If the numbers are accurate (if not precise), and we have no reason to suspect otherwise, then we should congratulate our teachers for a job well done, help them to do even better and then congratulate ourselves on getting one component of the system about right… and then we ought to move on to solving real problems instead of trying to squint sideways and see a problem where none exists. Teachers are not the problem.
Please don’t take offense.
I’ve been through enough performance evaluation processes and re-engineering processes over the years. My concern is not with the teachers, it’s the evaluation.
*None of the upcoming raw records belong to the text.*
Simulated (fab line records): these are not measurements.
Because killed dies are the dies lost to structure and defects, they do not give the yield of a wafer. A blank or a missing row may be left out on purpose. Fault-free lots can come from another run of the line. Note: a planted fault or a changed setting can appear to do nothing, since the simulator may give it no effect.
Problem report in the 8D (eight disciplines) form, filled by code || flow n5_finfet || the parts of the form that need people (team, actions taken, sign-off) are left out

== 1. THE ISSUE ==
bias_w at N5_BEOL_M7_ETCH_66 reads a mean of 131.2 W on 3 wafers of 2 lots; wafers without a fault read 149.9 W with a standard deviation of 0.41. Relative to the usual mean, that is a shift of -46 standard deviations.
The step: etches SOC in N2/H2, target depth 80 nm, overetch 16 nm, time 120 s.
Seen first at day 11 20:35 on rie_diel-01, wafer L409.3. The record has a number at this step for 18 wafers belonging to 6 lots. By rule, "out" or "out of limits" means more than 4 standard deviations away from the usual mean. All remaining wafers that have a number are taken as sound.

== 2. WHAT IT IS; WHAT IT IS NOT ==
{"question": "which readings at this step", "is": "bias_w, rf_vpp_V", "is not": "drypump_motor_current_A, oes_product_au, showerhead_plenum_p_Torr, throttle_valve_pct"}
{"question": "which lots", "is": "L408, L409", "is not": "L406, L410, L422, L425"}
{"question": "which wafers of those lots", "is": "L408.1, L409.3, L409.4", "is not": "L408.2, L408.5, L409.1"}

The question is how do you improve. No one is perfect, to say so in an evaluation is a problem. The goal in any organization should be to provide feedback to help employees grow. Based on the very limited information provided, but with a great deal with experience, these summary numbers would have me question the evaluation. What in your mind is actionable, how does this help people grow, how does this improve the school?
Mark L. Bail says
process everyone involved thought was stupid. The new evaluation was the result of work by teachers unions and other stakeholders. The evaluation itself is designed to provide decent feedback to teachers and screening problems. The emphasis is on improvement, not on termination.
Unfortunately, there is a neurotic compulsion in today’s society to quantify everything and then want it to go up. We do this at the school level by testing kids, aggregating the scores, and then pretending they tell us something that we don’t already know.
Bear in mind, the statistics used are always simple and unrevealing. Measures of variation play know role. No standard deviations or ANOVA nothing that would help us understand what these statistics actually mean. No one knows if our tests like MCAS actually measure anything.
The goal is to find a system to declare that unionized public school teachers are an obstacle to “excellence” and the only step is privatize the schools and break the unions. That way the billionaires who fund the groups pushing this can make money off of new private/charter schools by vacuuming tax revenue, and underpaying a revolving staff.
Oh, were you looking for the rationale?
mark-bail had this to say
The more time I have to think about it, the more I’m not in favor of this being public information. It is in its core, private. I don’t know I would have a constructive dialog with anyone when data being public over our heads. it goes back to my original comment quoting the poster, I’ll quote him again:
Also, the trust factor, based on your post, there is very little of it.
With the scores out a whole 20 hours, I’m already hearing statements in town about X school being the best because it had the most exemplary teachers. Those of us working on the system see that school as problematic because it had an incorrect working definition of the term “exemplary”. Thus, when that numbers goes down by half next year, we can expect to hear about the “Crisis” that must be occurring in that building.
… ‘fantasy football’, but in reverse: individual effort in a team setting is aggregated to provide a wholly unreal picture of performance, and then, pitted against an entirely different, but also wholly unreal, opponent. Oh, and nobody wins.
From a legal point of view, there is no question that once the reports exist the reports are public records, and cannot be withheld. If the reports named individuals, then it is likely that they would not be public records.
I have trouble with the argument that if the methodology is imperfect that the reports should be kept secret. The better remedy is a full explanation of the methodology and its limitations so that the limits of the evaluations can be understood. This also would create pressure to come up with better methods of evaluation. The problem of imperfect measurement comes up in all fields, not just education.
Mark L. Bail says
I wish it were that simple.
I agree with you that it is a legal question, and therefore, a moot point.
Using the garbage out, garbage in system. This is not, as mooted elsewhere, equal to publishing climate control data. This is equal to publishing the data from the first trial by a newly hired TA who doesn’t know what he’s doing in a new lab.
This system has been jury-rigged from the start, with the state Department of Education delivering components several months late (it just delayed the implementation of test scores in this system by a year, then it canceled the delay, then it confirmed it, then it considered delaying even more, then it changed its mind). The mode at DoE on this is to do something, then think about how to do it. In this way, these numbers are suspect. Not because the numbers are bad, but because they are established in a suspect way. There has been a lot of confusion coming from DoE about what constitutes exemplary and what doesn’t. “Needs improvement” doesn’t mean “imperfect”…except some people say it does. “Most of the time” means 90%, 50.1%, or something in between…depending on who you ask.
I see this data as a window on how this system is being implemented. To believe it actually says anything about the quality of the workforce of BPS is doubtful to say the least.